Succession plans ask what will happen when the principal owner/operator is not available.
A succession plan may be coordinated with an estate plan, which contemplates dispositive transfers through sale, and other means. The disposition can also occur by wills and trusts, buy-sell agreements, augmented by life insurance and family partnerships. A valuation of the business is often a key element in any exit strategy, and the succession plan, estate plan and valuation should be coordinated. These issues need to be coordinated with any restrictions that may exist under a franchise agreement on sale or disposition. In addition, state law may invalidate or alter some of these restrictions. For these reasons, the succession planning probably should be coordinated with lawyers familiar with both franchise law and estate planning.

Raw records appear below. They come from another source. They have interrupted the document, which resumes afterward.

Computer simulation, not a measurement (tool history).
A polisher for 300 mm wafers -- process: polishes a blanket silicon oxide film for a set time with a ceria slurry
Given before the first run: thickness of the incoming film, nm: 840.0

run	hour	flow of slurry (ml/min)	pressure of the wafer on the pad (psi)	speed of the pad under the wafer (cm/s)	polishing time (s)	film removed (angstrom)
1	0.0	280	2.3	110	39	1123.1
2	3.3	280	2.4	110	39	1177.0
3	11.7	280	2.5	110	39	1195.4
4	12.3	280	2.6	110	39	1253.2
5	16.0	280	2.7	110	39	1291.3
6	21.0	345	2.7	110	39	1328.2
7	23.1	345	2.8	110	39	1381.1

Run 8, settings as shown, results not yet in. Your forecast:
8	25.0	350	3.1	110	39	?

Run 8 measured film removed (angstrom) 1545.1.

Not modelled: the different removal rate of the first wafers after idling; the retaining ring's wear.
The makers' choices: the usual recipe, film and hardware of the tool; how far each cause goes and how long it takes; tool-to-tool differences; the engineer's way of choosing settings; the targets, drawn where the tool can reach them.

Confronting the Key Questions
- How will the business continue if the operator unexpectedly exists, becomes incapacitated or dies?
- Should the business be continued or liquidated in the unexpected exit of the operator?
- Would it be better if the business were sold in a planned sale?
- In the absence of the operator, who will be on the making these key decisions and should a team be established now?
All of these issues require business and tax planning by a team of professionals.
Make the Decisions.
For the next generation, will ownership be separate from management? If the business is transferred to the children, do they have the experience, skill and motivation to take over? If not, the compensation plan to retain key employees needs to executed now.
Who will be on the succession team and trusted advisers? These specialists should include a franchise attorney, CPA or financial advisor, valuation specialist and a tax savy estate planning attorney, Judgment calls need to be made and the franchisee needs to be well informed.
As Benjamin Franklin said, “Those who fail to plan, you are planning to fail.” Make your succession plan decisions early, and with good counsel to maximize your goals.